DeLaval introduces a family of low slip liners

DeLaval introduces a family of low slip liners

The DeLaval LS-01 “low slip” liner is expanding to include three additional high performing liners designed to work with a variety of milking operations. The new liners are engineered to slip less offering important benefits to producers such as improved milk flow and speed, fewer parlor routine disruptions, and better mastitis prevention and somatic cell counts.

DeLaval logo The DeLaval LS-01 SR (soft reinforcement) liner was introduced to the North American market in January 2011. It is a short milk tube that fits 10mm inlet claws. When extensively tested by DeLaval at its Hamra Farm in Sweden, competitive liners slipped twice as much as the LS-01 SR.1 Many customers in the U.S. and Canada have experienced improved milking performance since switching to this liner.

Building on this success, DeLaval is offering the following new LS-01 liners in North America:
DeLaval low slip liners
LS-01 SR 12 – A short milk tube that fits 12mm inlet claws and features a soft reinforcement that provides a more complete vacuum shut-off for barns with low vacuum reserve.

LS-01 R 12 – A short milk tube that fits 12mm inlet claws and features a reinforced (R) cogwheel-style short milk tube that is less susceptible to claw cuts if the unit is routinely dropped on a concrete parlor floor. This liner is also ideal for operations that maintain adequate to abundant vacuum reserve.
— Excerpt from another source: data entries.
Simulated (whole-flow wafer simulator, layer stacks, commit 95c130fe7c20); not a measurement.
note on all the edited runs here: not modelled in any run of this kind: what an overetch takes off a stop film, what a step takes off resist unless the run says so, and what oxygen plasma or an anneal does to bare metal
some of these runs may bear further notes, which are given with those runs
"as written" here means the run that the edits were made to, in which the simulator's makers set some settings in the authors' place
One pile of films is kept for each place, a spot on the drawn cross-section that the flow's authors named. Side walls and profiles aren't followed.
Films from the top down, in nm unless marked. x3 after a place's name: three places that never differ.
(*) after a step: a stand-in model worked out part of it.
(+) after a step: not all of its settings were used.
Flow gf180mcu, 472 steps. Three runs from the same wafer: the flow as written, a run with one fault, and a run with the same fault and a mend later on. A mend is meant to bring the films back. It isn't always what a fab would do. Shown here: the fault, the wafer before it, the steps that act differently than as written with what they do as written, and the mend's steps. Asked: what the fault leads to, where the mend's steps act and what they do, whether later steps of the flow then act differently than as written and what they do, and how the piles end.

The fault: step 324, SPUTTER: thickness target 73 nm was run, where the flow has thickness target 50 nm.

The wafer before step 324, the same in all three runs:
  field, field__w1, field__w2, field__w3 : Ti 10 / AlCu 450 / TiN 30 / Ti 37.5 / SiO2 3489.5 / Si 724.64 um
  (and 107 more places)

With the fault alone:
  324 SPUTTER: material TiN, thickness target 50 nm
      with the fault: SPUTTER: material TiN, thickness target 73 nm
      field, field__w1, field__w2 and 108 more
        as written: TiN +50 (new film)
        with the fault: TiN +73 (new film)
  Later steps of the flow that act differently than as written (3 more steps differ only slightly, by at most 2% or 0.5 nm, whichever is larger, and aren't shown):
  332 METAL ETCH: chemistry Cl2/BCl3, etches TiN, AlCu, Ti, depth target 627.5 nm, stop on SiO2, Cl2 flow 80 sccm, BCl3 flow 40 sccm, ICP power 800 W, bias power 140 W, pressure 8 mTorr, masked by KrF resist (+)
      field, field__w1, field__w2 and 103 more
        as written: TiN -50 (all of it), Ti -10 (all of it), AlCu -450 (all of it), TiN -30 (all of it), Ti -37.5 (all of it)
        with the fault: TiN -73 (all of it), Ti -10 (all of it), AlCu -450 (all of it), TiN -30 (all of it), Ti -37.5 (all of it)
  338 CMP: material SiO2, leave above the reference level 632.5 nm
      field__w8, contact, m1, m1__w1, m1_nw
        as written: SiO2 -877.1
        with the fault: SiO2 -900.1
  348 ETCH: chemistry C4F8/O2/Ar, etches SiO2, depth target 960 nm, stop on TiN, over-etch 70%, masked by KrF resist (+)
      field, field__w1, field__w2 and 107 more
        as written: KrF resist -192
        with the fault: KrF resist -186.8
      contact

LS-01 NC – A nipple-less (NC) short milk tube that can be used with any NC-styled claw. Due to its complete vacuum shut-off during attachment, the LS-01 NC helps conserve vacuum in stanchion barns or dairy operations with low vacuum reserve.

The LS-01 is the next generation of DeLaval liners founded on important liner characteristics like milking speed, gentleness to the teat and teat end, and milk yield and flow. DeLaval and its Universal brand offer a wide range of liners that will work for any herd. The company has been manufacturing liners in the U.S. since 1918.